Wednesday didn’t start off well. I spent another night shortening my life–no sleep–so long about 3 a.m. in the hollow hours of Wednesday morning, I gave up, got up and watched a documentary about child stars on YouTube. It was a fascinating round table discussion by former child stars. By the time it was over, morning had come. Foggy-minded as I was, I made coffee, frittered around a bit–no good going to bed ’cause I wasn’t going to sleep, the adrenalin had kicked in.
I gathered my stuff and settled down to revise a short science fiction story, Second Intrusion. Somewhere around nine o’clock, I picked up my cell phone to check e-mail and discovered I had no service and no Internet! What?! This derailed the morning, threw me in a confused tizzy while I tried to figure out what had happened–but it dawned on me that something must have gone wrong somewhere. I felt like a character in a Twilight Zone show floating in the black of space amid the distant gleam of unreachable planets.
Power came back on about 3 p.m. I’d finished my revisions so the day was not a complete loss. This morning’s paper explained what happened: a fiber optic line had been accidentally cut. Well! Hate when that happens!
Rain this morning, pleasantly cool outside and quiet, except for the occasional hooting call of a bird somewhere in the neighborhood. I’m going to type-in the revisions and set the story aside for 3 days before giving it a read-thru. I’ve got my submissions list ready. This one is winging away as soon as I deem it worthy.
Then it’s on to A Fall of Diamonds. Last night I broke it into chapters. I write in scenes while drafting, and when I have a good long list of scenes and I can see sequences developing from my non-linear writing and I start to lose my mind and the brain is on fire, I create chapters. Not sure how the work will go today, but I’m looking for a way out of the mines of Moria.
55,575, Possessed. Tuesday was warm and sunny. After writing 638 words on a new scene in Possessed, bringing the Chapter 18 scene to 1,219 words, I took a walk to visit a recently met neighbor, a local artist who grew up on my street and only lives a few blocks from me. She’d invited me to drop by any time. The sunlit street beckoned and I had not been out of the house for days.

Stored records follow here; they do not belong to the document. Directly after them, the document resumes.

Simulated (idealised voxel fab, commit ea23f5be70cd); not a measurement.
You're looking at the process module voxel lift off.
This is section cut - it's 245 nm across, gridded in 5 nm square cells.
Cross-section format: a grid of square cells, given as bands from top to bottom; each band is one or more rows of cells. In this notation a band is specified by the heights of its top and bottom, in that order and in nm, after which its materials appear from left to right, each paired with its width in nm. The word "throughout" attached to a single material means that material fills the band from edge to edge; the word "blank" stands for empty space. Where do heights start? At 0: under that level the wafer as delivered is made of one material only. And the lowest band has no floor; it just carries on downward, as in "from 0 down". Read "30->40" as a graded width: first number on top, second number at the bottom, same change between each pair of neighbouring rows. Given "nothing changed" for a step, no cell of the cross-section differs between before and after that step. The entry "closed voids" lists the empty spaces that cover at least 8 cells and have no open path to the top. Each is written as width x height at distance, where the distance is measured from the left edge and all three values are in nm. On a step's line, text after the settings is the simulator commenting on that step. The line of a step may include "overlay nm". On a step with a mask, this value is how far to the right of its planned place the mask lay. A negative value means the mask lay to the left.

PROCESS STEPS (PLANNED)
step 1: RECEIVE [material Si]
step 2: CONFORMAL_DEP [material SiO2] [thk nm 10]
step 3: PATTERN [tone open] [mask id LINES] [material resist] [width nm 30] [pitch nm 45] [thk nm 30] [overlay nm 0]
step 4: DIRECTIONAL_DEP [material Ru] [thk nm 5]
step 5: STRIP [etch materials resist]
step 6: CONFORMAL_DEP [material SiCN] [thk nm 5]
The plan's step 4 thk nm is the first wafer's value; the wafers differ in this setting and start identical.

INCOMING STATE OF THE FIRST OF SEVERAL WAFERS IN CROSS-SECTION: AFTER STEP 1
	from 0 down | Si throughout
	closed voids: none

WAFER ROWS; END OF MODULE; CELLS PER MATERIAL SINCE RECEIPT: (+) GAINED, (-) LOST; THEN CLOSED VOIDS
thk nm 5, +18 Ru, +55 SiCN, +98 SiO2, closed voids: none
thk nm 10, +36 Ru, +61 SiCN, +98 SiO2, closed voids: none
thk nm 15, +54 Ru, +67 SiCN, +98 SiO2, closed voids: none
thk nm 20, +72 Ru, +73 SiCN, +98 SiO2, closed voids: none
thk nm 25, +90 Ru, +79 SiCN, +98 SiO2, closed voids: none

My street has old family homes built decades ago, each house different from its neighbor, lots of trees–the neighborhood is carved out of what was once mostly forest and pasture land, paved lanes whiskered with grass wind off into cul de sacs. My street runs straight into town, a less than fifteen-minute walk from my house. Arriving at the dark red bungalow home of my new acquaintance, I stepped up on the porch and rang the bell. Turns out she wasn’t home, but my walk wasn’t for nothing.
Now that the dust from my Great Move has settled, it was time to get a library card. The Andalusia Public Library, a modern brick building that used to be the post office, sits at the end of my street, couldn’t ask for a more fortuitous location. The library used to be my home away from home in pre-Internet days, and I still like to have a library card. So got my card and did something I hadn’t done in a long time–browsed the fiction shelves, inhaling the scents of pages bound in cloth and cardboard.
I spent a few minutes reading half a dozen pages of Jean Auel’s Clan of the Cave Bear, which I’ve never read, and considered checking out. I tucked it in my elbow and wandered the aisle, looking at big-name writers, meeting certain titles like old friends. Coming across Evelyn Waugh’s Brideshead Revisited, I traded Auel for Waugh, the rhythm of Waugh’s prose having left an inspirational impression on my mind from a prior reading, and considering the stack of thick books on my living room lamp table, Auel’s book intimidated me in its length and I decided to let it be for another time. I could tell by the pacing of the prose it would be a slow read and I wasn’t ready for it quite yet. I walked home with Waugh tucked in hand.
On the way home I passed a tree heavy with lovely hanging droops of black berries, its branches flush with glossy green leaves. Don’t know what kind of tree it is but it was striking in its berried splendor, a boon to the many birds in the neighborhood.
I’m gradually getting the measure of place.
A week ago in the hollow hours before dawn I had a nightmare that I’ve now come to terms with. It was a dreadful nightmare of the sort I had not had in a long while. The night it occurred I could not imagine what brought it on. I was dreaming pleasantly, can’t remember what now, only that it was peaceful. Then the nice dream turned in the way of dreams, flipping me into the icy grip of the restless tide of ocean waves watching a clipper ship sink.
The ceaseless waves were loud, the sea itself roared all around me and I was alone in dark and terrible water, rolling lap upon lap in relentless rhythm. Off to the left something bright red and tentacled hung on the surface, most of it submerged. I was afraid the waves would sweep me toward it and I despaired. When the ship was going down, I’d glimpsed a rim of land some distance away I thought I could possibly swim to, but when I struggled close, the land became no more than a rock, already sinking beneath the wash of waves, disappearing, leaving me with absolutely no hope.
There was nothing but inky ocean and dark sky and me with no hope of rescue. Despair overwhelmed me. I woke up, thank goodness.
I’ve read that the subconscious mind will break you out of nightmare when the terror becomes too great for the mind to bear. That might be true or it might not, but nightmares can be far more vivid than simple dreams and more real. They are the virtual reality of the subconscious.
It was such a strong nightmare I spent the following days obsessing about it, unable to not think about it. I finally recognized it as a reflection of the deep feeling of isolation I’ve had since moving from southern California to rural Alabama. Now that I know what it meant, I can deal with it.